Working with PySpark RDDs

Working with Spark's original data structure API: Resilient Distributed Datasets.

Working with PySpark RDDs

    We've spent an awful lot of time in this series speaking about DataFrames, which is only one of the 3 data structure APIs we can work with in Spark (or one of two data structure APIs in PySpark, if you're keeping score). Chances are you've worked with DataFrames in capacities outside of Spark, so picking up Spark DataFrames probably wasn't too much of a shift. So what about RDDs?

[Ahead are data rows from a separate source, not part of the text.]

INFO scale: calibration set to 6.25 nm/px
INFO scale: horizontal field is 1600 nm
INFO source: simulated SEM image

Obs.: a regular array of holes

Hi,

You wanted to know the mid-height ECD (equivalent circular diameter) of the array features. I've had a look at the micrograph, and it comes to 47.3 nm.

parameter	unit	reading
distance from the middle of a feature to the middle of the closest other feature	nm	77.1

    We've already covered DataFrames to the point of building a structured stream, so now is as good a time as ever to take a step back and explore RDDs.

    What are RDDs?

    RDDs (Resilient Distributed Datasets) are Spark's OG way of working with data. RDDs are distributed because they're partitioned across the various nodes that make up your Spark cluster. RDDs are resilient because they're highly available- if a node in our cluster happens to crap out in the middle of a computation, the RDD will be automatically recovered from the nodes still in operation. If this sounds familiar, it's because DataFrames share these same properties (indeed, this renders the name "RDD" non-descriptive).

    RDDs are different from DataFrames in that RDDs do not store data in labeled columns. RDDs are great for performing transformations on unstructured data at a lower-level than DataFrames. If you're looking to clean or manipulate data on a level that lives before tabular data (such as just formatting incoming strings, etc) it will benefit the performance of your pipelines to do this in an RDD first. Alternatively, if you never intend to output tabular data at all, RDDs will be your friend.

    Creating an RDD

    Let's create an RDD from some nonsense data. As with the previous posts in this series, we'll be using the Databricks notebook interface to simply things a bit.

    To create an RDD, we're going to use the Spark .parallelize() function:

    rdd = sc.parallelize([('a', 6),
                          ('a', 1),
                          ('b', 2),
                          ('c', 5),
                          ('c', 8),
                          ('c', 11)])

    .parallelize() takes a Python collection and distributes it for creation as an RDD. We passed a list of tuples, thus our resulting RDD will store the tuple as a key/value store (with the first value being the key and the second value being the value). Unlike a Python dictionary, we can store multiple values per key.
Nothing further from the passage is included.